# Honeysuckle?



## rustedknuckles (Feb 17, 2008)

Any one have experience working with honeysuckle? I've got a bit of it from trimming one of my trees/shrubs. I thought I'd clean a couple of chunks up and see what it looks like. It is increadably dense and the grain is very interesting. It might make nice knife scales or pens. Sorry for the poor quality pictures.


----------



## lew (Feb 13, 2008)

Wow, I never knew honeysuckle grew large enough for a piece of wood this size!


----------



## rustedknuckles (Feb 17, 2008)

I've actually got some bigger pieces than that. Right now I'm waiting to see how bad it checks on me. I cut it last night and this morning it was fine.


----------



## WibblyPig (Jun 8, 2009)

I've burned, chipped, shredded, mulched, poisoned, and otherwise obliterated way too much of that stuff to ever want to make something nice out of it.

But you enjoy yours.


----------



## rustedknuckles (Feb 17, 2008)

Steve, I wonder if the ones you are dealing with are the wild variety, they really are invasive. Mine are cultivated, hardly recognizable as the same species, no suckers is the the big advantage.


----------



## WibblyPig (Jun 8, 2009)

The leaves all say "Return to Beelzebub"...
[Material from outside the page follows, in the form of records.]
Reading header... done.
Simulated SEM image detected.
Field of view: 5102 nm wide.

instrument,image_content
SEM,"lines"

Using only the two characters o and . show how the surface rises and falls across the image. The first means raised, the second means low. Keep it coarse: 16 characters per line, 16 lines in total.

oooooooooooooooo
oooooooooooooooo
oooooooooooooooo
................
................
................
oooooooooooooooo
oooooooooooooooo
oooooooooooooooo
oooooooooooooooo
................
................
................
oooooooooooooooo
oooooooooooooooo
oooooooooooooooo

I like working with native stuff. My dad planted a redbud tree about 25 years ago. It blew down a couple years after he passed away. I cut it up to get rid of it but kept a few sections of the trunk. Last year I milled it up and made some picture frames for my mom with it. It's a really nice wood - very dense with a greenish cast that aged into a nice golden color with hints of umber.


----------



## hObOmOnk (Feb 6, 2007)

Are you talking about Bush Honeysuckle, aka Amur Honeysuckle (Lonicera maackii)?

It's considered an invasive plant and here in Kentucky, it's a nuisance.

I have used it in my rustic woodworking and it can be very pretty.


----------